In-database processing
has several advantages over processing within SAS. These advantages
include increased security, reduced network traffic, and the potential
for faster processing. Increased security is possible because sensitive
data does not have to be extracted from the DBMS. Faster processing
is possible because data is manipulated locally, on the DBMS, using
high-speed secondary storage devices instead of being transported
across a relatively slow network connection, because the DBMS might
have more processing resources at its disposal, and because the DBMS
might be capable of optimizing a query for execution in a highly parallel
and scalable fashion.
When the DATA= input
data set is stored as a table or view in a database management system
(DBMS), the PROC TABULATE procedure can use in-database processing
to perform most of its work within the database. In-database processing
can provide the advantages of faster processing and reduced data transfer
between the database and SAS software.
In-database processing
for PROC TABULATE supports the following database management systems:
PROC TABULATE performs
in-database processing by using SQL implicit pass-through. The procedure
generates SQL queries that are based on the classifications and the
statistics that you specify in the TABLE statement. The database executes
these SQL queries to construct initial summary tables, which are then
transmitted to PROC TABULATE.
If class variables are
specified, the procedure creates an SQL GROUP BY clause that represents
the n-way type. Only the n-way class tree is generated on the DBMS.

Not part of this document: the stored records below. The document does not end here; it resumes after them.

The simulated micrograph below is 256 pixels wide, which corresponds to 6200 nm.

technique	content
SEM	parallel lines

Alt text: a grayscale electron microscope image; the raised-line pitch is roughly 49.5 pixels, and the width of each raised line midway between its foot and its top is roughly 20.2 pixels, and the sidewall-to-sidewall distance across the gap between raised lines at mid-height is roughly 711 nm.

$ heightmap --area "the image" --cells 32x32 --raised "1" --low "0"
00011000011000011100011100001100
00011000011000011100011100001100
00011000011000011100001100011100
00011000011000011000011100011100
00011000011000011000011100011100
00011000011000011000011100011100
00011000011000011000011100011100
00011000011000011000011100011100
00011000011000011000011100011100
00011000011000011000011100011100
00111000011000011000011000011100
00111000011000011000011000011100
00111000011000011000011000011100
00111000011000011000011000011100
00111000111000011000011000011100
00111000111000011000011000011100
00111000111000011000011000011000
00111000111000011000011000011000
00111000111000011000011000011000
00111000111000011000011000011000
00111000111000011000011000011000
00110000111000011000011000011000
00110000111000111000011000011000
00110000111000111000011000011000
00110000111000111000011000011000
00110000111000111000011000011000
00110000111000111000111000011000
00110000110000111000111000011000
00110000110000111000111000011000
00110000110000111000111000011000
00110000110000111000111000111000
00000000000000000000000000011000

The result set that is created when the aggregation query executes
in the database is read by SAS into the internal PROC TABULATE data
structure.
When SAS format definitions
have been deployed in the database, formatting of class variables
occurs in the database. If the SAS format definitions have not been
deployed in the database, the in-database aggregation occurs on the
raw values, and the relevant formats are applied by SAS as the results'
set is merged into the PROC TABULATE internal structures. Multi-label
formatting is always done by SAS using the initially aggregated result
set that is returned by the database.
The following statistics
are supported for in-database processing: N, NMISS, MIN, MAX, RANGE,
SUM, SUMWGT, CSS, USS, VAR, STD, STDERR, UCLM, LCLM, and CV.
The SQLGENERATION system
option or LIBNAME statement option controls whether and how in-database
procedures are run inside the database. By default, the in-database
procedures are run inside the database when possible. There are many
data set options that will prevent in-database processing. For a complete
listing, see “In-Database Procedures” in
SAS/ACCESS for Relational Databases: Reference.